In this photo taken Oct. 26, 2013, guests and residents of the Delta Kappa Epsilon fraternity gather on the lawn prior to an NCAA college football game in Tuscaloosa, Ala. New fraternity and sorority houses with white columns, wide balconies and grand foyers line streets around the University of Alabama, and still more of the multimillion-dollar mansions are under construction. Alabama's Greek-letter social groups have been embroiled in controversy this fall over claims of racism and electioneering in a city school board race, but over the last decade they have undergone a $202 million building boom that’s left the university with what one study determined is the nation’s largest Greek system. (AP Photo/Dave Martin)The Associated Press

New, multimillion-dollar fraternity and sorority houses line the streets at the University of Alabama, and more are under construction.
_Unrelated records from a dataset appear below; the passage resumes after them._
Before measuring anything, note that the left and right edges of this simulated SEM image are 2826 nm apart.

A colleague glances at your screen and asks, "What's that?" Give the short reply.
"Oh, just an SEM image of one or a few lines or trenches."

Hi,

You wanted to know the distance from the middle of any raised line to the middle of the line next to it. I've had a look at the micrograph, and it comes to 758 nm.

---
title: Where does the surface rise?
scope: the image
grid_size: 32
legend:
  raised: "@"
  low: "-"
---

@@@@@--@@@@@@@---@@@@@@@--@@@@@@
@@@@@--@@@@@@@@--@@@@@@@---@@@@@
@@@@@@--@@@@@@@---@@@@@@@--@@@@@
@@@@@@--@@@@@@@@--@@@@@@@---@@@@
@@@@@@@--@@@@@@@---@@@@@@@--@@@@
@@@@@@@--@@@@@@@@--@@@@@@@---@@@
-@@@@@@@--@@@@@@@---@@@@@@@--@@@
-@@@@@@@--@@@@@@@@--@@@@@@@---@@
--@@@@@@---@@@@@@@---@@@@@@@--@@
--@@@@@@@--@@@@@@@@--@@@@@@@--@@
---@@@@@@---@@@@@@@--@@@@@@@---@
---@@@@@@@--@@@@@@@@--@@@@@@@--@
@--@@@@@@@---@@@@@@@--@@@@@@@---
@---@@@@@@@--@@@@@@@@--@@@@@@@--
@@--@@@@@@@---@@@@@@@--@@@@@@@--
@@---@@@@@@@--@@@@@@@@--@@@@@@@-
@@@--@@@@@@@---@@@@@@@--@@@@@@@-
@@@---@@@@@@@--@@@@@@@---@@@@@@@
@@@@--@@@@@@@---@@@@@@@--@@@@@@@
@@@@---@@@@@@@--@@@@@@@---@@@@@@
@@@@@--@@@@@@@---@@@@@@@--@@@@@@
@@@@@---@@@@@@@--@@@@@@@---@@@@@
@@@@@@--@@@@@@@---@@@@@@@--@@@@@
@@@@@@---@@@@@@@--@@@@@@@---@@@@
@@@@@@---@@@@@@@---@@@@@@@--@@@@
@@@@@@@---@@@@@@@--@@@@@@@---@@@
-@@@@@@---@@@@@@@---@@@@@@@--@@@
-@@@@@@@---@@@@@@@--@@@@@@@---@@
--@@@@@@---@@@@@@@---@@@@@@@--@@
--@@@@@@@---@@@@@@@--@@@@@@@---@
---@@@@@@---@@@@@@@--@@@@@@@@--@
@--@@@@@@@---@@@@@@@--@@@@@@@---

Records provided to The Associated Press by the university show that Alabama's Greek-letter social groups have undergone a $202 million building boom over the past decade. About 30 houses have been built or are on the table. One planned sorority house tops $13.5 million.

A study shows the boom gives the university the largest U.S. Greek system by membership.

The school's Greek system has been embroiled in controversy this fall, and some worry the construction shows wealthy social groups are only getting more powerful.

But the school says the houses provide needed bed space as enrollment increases. Officials say the construction represents only a fraction of total building costs on campus.